According to others in attendance, however, events unfolded a bit differently.
In his Beatles biography titled “The Love You Make: An Insider’s Story Of The Beatles,” Epstein’s assistant Peter Brown gives a more detailed account. According to Brown, after their introduction, Dylan was offered the drinks they had on hand, but only wanted cheap wine – which Evans was then asked to procure. They also offered Dylan and Aronowitz some “purple hearts” [a type of upper], which they politely declined – instead, suggesting they all smoke some weed. Upon hearing Dylan’s offer, The Beatles all looked at each other, then at Epstein, who timidly admitted, “We’ve never smoked marijuana before.”

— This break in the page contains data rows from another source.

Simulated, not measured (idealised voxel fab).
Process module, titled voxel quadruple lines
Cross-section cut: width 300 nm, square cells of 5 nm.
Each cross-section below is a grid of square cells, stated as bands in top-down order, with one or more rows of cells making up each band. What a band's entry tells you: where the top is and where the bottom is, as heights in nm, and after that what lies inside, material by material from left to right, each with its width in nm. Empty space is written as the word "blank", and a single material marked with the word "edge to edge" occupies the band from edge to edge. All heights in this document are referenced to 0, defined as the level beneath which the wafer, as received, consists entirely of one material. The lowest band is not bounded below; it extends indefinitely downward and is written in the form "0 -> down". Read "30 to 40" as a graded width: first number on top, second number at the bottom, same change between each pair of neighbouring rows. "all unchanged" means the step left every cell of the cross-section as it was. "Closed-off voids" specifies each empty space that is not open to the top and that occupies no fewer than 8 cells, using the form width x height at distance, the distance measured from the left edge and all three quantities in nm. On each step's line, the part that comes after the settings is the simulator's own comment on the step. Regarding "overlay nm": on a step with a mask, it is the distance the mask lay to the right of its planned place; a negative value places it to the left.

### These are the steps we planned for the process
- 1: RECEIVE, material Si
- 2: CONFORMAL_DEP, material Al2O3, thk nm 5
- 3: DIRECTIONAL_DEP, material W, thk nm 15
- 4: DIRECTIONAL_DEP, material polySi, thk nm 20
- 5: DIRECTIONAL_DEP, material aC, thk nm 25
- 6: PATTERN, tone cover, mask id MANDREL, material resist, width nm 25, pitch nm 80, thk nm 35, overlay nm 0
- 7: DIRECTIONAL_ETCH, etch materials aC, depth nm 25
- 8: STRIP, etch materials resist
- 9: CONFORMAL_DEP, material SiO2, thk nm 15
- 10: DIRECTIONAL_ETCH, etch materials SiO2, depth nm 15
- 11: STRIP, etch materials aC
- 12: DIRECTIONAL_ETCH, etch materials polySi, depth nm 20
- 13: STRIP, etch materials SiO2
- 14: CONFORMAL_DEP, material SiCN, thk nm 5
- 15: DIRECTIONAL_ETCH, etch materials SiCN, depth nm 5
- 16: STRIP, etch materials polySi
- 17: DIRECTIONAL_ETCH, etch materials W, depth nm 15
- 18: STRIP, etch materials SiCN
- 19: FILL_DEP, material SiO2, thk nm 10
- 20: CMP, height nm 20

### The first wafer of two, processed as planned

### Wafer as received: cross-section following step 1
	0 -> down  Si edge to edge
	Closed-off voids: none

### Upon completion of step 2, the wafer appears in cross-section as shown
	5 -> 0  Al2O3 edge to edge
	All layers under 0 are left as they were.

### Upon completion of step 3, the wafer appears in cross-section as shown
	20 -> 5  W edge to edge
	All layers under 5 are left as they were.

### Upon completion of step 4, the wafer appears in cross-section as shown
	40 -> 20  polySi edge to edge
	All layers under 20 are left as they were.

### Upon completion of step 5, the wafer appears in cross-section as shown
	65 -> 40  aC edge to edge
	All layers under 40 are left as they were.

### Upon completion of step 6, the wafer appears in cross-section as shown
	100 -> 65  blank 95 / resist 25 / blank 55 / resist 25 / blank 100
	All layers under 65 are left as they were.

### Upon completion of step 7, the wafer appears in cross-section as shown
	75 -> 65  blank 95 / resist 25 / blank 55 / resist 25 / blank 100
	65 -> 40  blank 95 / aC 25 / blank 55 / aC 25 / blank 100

In reality, that wasn’t entirely true: The boys had actually tried smoking pot a few years earlier in 1960 but apparently didn’t get high from it, as George Harrison would later recount in “The Beatles Anthology”:
“We first got marijuana from an older drummer with another group in Liverpool. We didn’t actually try it until after we’d been to Hamburg. I remember we smoked it in the band room in a gig in Southport. … Everybody was saying, ‘This stuff isn’t doing anything.’ It was like that old joke where a party is going on, and two hippies are up floating on the ceiling, and one is saying to the other, ‘This stuff doesn’t work, man.’”
In any case, Brown makes it clear that The Beatles’ lack of experience took Dylan by surprise:
Dylan looked disbelievingly from face to face. “But what about your song?” he asked. “The one about getting high?”
The Beatles were stupefied. “Which song?” John managed to ask.
Dylan said, “You know …” and then he sang, “And when I touch you, I get high, I get high …”
John flushed with embarrassment. “Those aren’t the words,” he admitted. “The words are, ‘I can’t hide, I can’t hide, I can’t hide …’”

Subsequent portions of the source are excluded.